Title: The Greatest Thing
Author/Illustrator: Sarah Winifred Searle
Published: May 2022
Publisher: Allen and Unwin
Readership: Young Adult
Format: Graphic Novel
Content Warnings: Depression, insomnia, eating disorder, self-harm
I received a copy of The Greatest Thing from the publishers for review. All thoughts and opinions are my own.
This tender YA comic is perfect for fans of Raina Telgemeier’s Drama and Shannon Hale and LeUyen Pham’s Real Friends who are ready to graduate to their first teen graphic novel.
It’s the first day of Grade Ten, and Winifred is going to reinvent herself. Now that her two best (and only) friends have transferred to a private school, Win must navigate high school on her own. Luckily, she isn’t alone for long. In art class, she meets Oscar and April. They don’t look or act like the typical teenagers in her town: they’re creative, a little rebellious and seem comfortable in their own skin in a way that Win can only dream of.
But even though Winifred is breaking out of her shell, there’s one secret she can’t bear to admit to April and Oscar, or even to herself – and this lie threatens everything. Win needs to face her own truths, but she doesn’t need to do it alone. Through the healing power of clandestine sleepovers, op-shopping and zine publishing, Win finds and accepts what it means to be herself.
Winifred’s starting her sophomore year of high school without her two best friends – who’ve moved to a new school – and she needs to adjust to being on her own… although this doesn’t last long. She meets Oscar and April, two students in an art class, and the bond over the things they have in common, most important of which is the fact that they don’t quite fit in with everyone else. But all three of them have secrets and even though her new friends begin to confide in her, Winifred is hesitant to share hers.
This is a very powerful coming of age story that the author notes is based on some of their own experiences. It’s a very relatable story of feeling like you don’t fit in, trying to find peers that you relate to and growing up. The characters are all very relatable, and there’s a nuance to the way their friendship flows and ebbs throughout the story. No single character is perfect – their flaws, imperfections and character growth shines through the whole book.

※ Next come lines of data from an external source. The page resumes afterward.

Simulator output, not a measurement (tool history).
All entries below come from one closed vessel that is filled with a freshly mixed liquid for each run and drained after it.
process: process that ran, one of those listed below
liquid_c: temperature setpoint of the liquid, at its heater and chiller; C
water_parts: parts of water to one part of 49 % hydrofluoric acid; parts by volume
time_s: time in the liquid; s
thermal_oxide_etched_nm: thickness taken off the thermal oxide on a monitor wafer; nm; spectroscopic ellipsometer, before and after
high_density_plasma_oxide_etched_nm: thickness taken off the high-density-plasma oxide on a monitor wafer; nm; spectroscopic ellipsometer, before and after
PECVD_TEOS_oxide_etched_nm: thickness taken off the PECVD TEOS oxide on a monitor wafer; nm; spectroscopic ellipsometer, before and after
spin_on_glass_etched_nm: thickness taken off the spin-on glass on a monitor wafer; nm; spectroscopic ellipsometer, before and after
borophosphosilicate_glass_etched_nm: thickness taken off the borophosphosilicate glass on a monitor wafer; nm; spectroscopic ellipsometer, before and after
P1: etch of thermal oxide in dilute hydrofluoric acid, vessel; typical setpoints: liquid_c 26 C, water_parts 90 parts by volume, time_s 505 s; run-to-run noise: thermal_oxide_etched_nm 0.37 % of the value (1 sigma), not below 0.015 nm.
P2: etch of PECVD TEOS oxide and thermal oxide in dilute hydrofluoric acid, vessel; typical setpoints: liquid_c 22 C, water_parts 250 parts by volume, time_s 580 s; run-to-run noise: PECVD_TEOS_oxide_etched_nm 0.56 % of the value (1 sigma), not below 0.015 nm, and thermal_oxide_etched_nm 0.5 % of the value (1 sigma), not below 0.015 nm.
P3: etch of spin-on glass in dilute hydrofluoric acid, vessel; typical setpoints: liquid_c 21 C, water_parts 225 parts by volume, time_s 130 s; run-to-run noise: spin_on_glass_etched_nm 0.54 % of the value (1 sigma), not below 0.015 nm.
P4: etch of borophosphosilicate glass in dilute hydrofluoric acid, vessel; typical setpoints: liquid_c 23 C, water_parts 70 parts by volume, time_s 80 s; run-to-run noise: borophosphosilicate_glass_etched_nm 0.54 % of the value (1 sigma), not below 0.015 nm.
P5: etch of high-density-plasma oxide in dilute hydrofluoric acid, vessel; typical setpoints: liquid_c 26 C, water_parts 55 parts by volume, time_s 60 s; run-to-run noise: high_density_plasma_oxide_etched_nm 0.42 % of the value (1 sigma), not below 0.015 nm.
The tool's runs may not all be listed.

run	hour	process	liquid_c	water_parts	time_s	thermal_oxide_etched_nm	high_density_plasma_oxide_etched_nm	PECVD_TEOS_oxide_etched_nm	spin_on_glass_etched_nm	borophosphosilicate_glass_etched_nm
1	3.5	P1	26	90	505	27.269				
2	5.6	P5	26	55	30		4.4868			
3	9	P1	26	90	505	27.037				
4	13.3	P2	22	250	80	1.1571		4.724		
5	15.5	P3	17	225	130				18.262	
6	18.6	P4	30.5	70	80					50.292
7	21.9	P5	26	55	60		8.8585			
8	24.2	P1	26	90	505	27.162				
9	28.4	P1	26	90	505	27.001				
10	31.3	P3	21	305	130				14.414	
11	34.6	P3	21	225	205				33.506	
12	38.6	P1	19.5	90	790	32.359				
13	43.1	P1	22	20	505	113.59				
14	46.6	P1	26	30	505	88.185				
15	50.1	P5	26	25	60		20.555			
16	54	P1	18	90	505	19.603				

Winifred is a plus-size, queer artist who is beginning to find herself in her artwork, and she’s assisted in producing a zine alongside her newfound friends Oscar and April. Her choices throughout the book don’t always lead her to her expected outcomes, and while not everything is easy, she works her way through them to the end of the story. So while the story is often sombre, there are moments of brightness that lend it some positivity.
The artwork in this graphic novel is beautiful and the emotions come through in the character art. I loved the addition of the comic within a comic and Winifred and Oscar co-create a zine, with the extra storyline adding to the main narrative.
I love that there is a strong emphasis on art being an outlet for people and for adults seeing that need and advocating for students in this story as well.